This ER diagram has six sections. Customer's email should be unique and address consist of street, city and country, gender is enum. A customer can have many orders, so customer id should as a foreign key in order. An order has received date and maybe a completed date, the received date can't be null. An order can has many garment and a garment can in many orders, this is a many-to-many relationship as well as each garment has its paid price which may has difference from recommanded price, and default by 0.00 which means the customer still not pay for it. A garment has a name, can't be null, a description, can be null, a type and a recommanded price. There are six types that T-shirt, jacket, trouser, coat, sock and shirt, a garment can only be one of them. There are four size for chosen which are S, M, L, XL. A garment can available in each size and a size is available for many garment. But there are only four types, so I decided to put garment id into size table as foreign key and combine garment id and size as primary key that must be unique in size table. In size table, label is size add measurement, and not null. Because there are many colours, so here is another many-to-many relationship, a new table for garment id and colour id will be needed. I decided the colour id domain is 1-99, garment id is 101-999, customer id is 1001-9999 and order number is 10001-99999, all of these are auto increase by 1 each row. Domain constraints, entity constraints, referential constraints and custom constraints are used in the entity relationship scheme.

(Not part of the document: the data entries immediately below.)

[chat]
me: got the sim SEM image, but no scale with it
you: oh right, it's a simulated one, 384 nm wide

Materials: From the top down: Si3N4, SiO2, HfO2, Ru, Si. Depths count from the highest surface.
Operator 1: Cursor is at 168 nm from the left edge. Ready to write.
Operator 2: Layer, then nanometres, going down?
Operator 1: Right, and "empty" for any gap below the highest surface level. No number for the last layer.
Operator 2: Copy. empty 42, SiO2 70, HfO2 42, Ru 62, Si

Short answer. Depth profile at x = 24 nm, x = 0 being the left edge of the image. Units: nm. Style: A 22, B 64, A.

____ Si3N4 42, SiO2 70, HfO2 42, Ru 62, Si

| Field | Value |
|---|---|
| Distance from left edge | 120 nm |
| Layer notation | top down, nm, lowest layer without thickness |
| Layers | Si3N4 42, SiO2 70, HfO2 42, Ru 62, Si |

## 2. Relational Schema [10 Marks]

**ToDo:** Using the following table template, provide the data dictionary for the relational schema you have generated from your ER diagram.

**Garment**

| Attribute | Description | Domain | Null? | Primary Key | Foreign Key
| --- | --- | --- | --- | --- | --- |
|garmentId| ID of garment | INTEGER | N | Y | N |
|name| name of garment | VARCHAR(15) | N | N | N |
|description| how to describe a garment | VARCHAR(100) | Y | N | N |
|type| which type of clothes | ENUM | N | N | N |
|recPrice| recommanded price for sale | DECIMAL(6,2) | N | N | N |

**Size**

| Attribute | Description | Domain | Null? | Primary Key | Foreign Key
| --- | --- | --- | --- | --- | --- |
|s_garmentId| garment id as foreign key here | INTEGER | N | Y | Y |
|abb| abbreviation of different size | ENUM | N | Y | N |
|label| consist of size and meansurement | VARCHAR(50) | N | N | N |
|measurement| the data of each section of a garment | VARCHAR(30) | N | N | N |

**ColourType**

| Attribute | Description | Domain | Null? | Primary Key | Foreign Key
| --- | --- | --- | --- | --- | --- |
|colourId| id of each colour | INTEGER | N | Y | N |
|colour| name of colours | VARCHAR(15) | N | N | N |

**Customer**

| Attribute | Description | Domain | Null? | Primary Key | Foreign Key
| --- | --- | --- | --- | --- | --- |
|cusId| id of customer | INTEGER | N | Y | N |
|email| customer's email | VARCHAR(30) | N | N | N |
|fullname| name of customer | VARCHAR(100) | N | N | N |
|street| which street is a customer living | VARCHAR(100) | Y | N | N |
|city| which city is a customer living | VARCAHR(20) | Y | N | N |
|country| which country is a customer living | VARCHAR(15) | Y | N | N |
|gender| gender of customer | ENUM | N | N | N |

**Order**

| Attribute | Description | Domain | Null? | Primary Key | Foreign Key
| --- | --- | --- | --- | --- | --- |
|orderNum| number of an order | INTEGER | N | Y | N |
|o_cusId| customer id as foreign key | INTEGER | N | N | Y |
|receivedDate| the order received date | DATE | N | N | N |
|completeDate| the data of order finished | DATE | Y | N | N |

**Colour**

| Attribute | Description | Domain | Null? | Primary Key | Foreign Key
| --- | --- | --- | --- | --- | --- |
|c_colourId| colour id as part of primary key as well as foreign key | INTEGER | N | Y | Y |
|c_garmentId| garment id as part of primary key as well as foreign key | INTEGER | N | Y | Y |

**Item**

| Attribute | Description | Domain | Null? | Primary Key | Foreign Key
| --- | --- | --- | --- | --- | --- |
|i_orderNum| order number as foreign key here | INTEGER | N | Y | Y |
|i_garmentId| primary key of size table as foreign key | INTEGER | N | Y | Y |
|i_abb| primary key of size table as foreign key | ENUM | N | Y | Y |
|pricePaid| the customer paid money | DECIMAL(10,2) | Y | N | N |

## 3. Schema Implementation [10 Marks]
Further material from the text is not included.